Re: Reoccurring 5 second delays during NFS calls

Benjamin Coddington <bcodding@xxxxxxxxxx> · Wed, 22 Feb 2023 07:45:59 -0500

On 22 Feb 2023, at 7:22, Jeff Layton wrote:

> On Wed, 2023-02-22 at 06:54 -0500, Benjamin Coddington wrote:
>> On 22 Feb 2023, at 3:19, Florian Möller wrote:
>>
>>> Am 21.02.23 um 19:58 schrieb Benjamin Coddington:
>>>> On 21 Feb 2023, at 11:52, Florian Möller wrote:
>>>>
>>>>> Hi Benjamin,
>>>>>
>>>>> here are the trace and a listing of the corresponding network packages. If the listing is not detailed enough, I can send you a full package dump tomorrow.
>>>>>
>>>>> The command I used was
>>>>>
>>>>> touch test.txt && sleep 2 && touch test.txt
>>>>>
>>>>> test.txt did not exist previously. So you have an example of a touch without and with delay.
>>>>
>>>> Thanks!  These are great - I can see from them that the client is indeed
>>>> waiting in the stateid update mechanism because the server has returned
>>>> NFS4ERR_STALE to the client's first CLOSE.
>>>>
>>>> That is unusual.  The server is signaling that the open file's stateid is old,
>>>> so I am interested to see if the first CLOSE is sent with the stateid's
>>>> sequence that was returned from the server.  I could probably see this if I
>>>> had the server-side tracepoint data.
>>>
>>> Hi Benjamin,
>>>
>>> the server-side tracepoints
>>>
>>> nfsd:nfsd_preprocess
>>> sunrpc:svc_process
>>>
>>> were enabled. It seems they did not produce any output.
>>>
>>> What I did now was:
>>> - enable all nfsd tracepoints,
>>> - enable all nfs4 tracepoints,
>>> - enable all sunrpc tracepoints.
>>>
>>> The command I used was
>>>
>>> touch somefile && sleep 2 && touch somefile.
>>>
>>> Then I unmounted the NFS share - this also causes a delay.
>>>
>>> I changed the security type to krb5 and captured trace and network output for a version 4.0 and a version 4.2 mount. The delay does not occur when using version 4.0.
>>
>>
>> In frame 9 of nfs-v4.2-krb5.pcap, the server responds to PUTFH with
>> NFS4ERR_STALE, so nothing to do with the open stateid sequencing.  I also
>> see:
>>
>> nfsd-1693    [000] .....  1951.353889: nfsd_exp_find_key: fsid=1::{0x0,0xe5fcf0,0xffffc900,0x811e87a3,0xffffffff,0xe5fd00} domain=gss/krb5i status=-2
>> nfsd-1693    [000] .....  1951.353889: nfsd_set_fh_dentry_badexport: xid=0xe1511810 fh_hash=0x3f9e713a status=-2
>> nfsd-1693    [000] .....  1951.353890: nfsd_compound_status: op=2/4 OP_PUTFH status=70
>>
>
> This just means that the kernel called into the "cache" infrastructure
> to find an export entry, and there wasn't one.
>
>
> Looking back at the original email here, I'd say this is expected since
> the export wasn't set up for krb5i.
>
> Output of exportfs -v:
> /export
> gss/krb5p(async,wdelay,hide,crossmnt,no_subtree_check,fsid=0,sec=sys,rw,secure,root_squash,no_all_squash)
> /export
> gss/krb5(async,wdelay,hide,crossmnt,no_subtree_check,fsid=0,sec=sys,rw,secure,root_squash,no_all_squash)

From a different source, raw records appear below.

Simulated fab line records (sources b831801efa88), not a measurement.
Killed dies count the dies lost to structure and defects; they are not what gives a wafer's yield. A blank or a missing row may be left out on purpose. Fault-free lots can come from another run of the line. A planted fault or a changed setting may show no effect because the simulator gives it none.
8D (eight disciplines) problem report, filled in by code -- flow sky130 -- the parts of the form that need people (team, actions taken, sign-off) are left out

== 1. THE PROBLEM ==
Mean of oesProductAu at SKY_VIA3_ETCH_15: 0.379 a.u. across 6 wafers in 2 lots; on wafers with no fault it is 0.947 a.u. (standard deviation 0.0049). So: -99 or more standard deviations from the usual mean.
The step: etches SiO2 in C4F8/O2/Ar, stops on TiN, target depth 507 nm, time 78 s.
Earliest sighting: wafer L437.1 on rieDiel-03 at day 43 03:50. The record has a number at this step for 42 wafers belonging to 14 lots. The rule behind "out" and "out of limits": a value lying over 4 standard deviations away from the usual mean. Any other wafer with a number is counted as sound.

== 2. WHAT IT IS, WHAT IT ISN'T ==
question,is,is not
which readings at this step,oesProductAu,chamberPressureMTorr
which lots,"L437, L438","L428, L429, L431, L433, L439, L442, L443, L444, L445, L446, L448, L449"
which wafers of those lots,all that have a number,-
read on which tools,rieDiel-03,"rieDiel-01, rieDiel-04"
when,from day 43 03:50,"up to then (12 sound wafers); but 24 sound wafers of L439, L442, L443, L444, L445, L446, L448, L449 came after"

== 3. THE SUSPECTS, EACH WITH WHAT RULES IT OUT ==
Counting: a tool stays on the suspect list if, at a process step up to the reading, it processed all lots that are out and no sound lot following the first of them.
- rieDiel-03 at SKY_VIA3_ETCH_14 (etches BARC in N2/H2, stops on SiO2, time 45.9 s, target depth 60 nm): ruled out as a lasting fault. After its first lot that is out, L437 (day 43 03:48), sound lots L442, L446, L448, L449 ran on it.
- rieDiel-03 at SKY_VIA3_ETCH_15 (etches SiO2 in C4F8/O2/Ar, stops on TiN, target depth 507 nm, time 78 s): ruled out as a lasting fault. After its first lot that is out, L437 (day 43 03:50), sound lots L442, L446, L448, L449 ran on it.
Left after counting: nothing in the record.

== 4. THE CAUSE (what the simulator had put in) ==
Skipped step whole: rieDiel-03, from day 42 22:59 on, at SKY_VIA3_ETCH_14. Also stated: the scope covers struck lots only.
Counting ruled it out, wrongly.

Jeff and I were chatting on #linux-nfs, and its back to looking like a
client issue.. as he's pointed out that the client starts out with krb5,
then in Frame 8 (the CLOSE that receives STALE) switches to krb5i, then back
to krb5 in Frame 10..

.. this should be reproduceable.  Let me dust off my old kdc.

Ben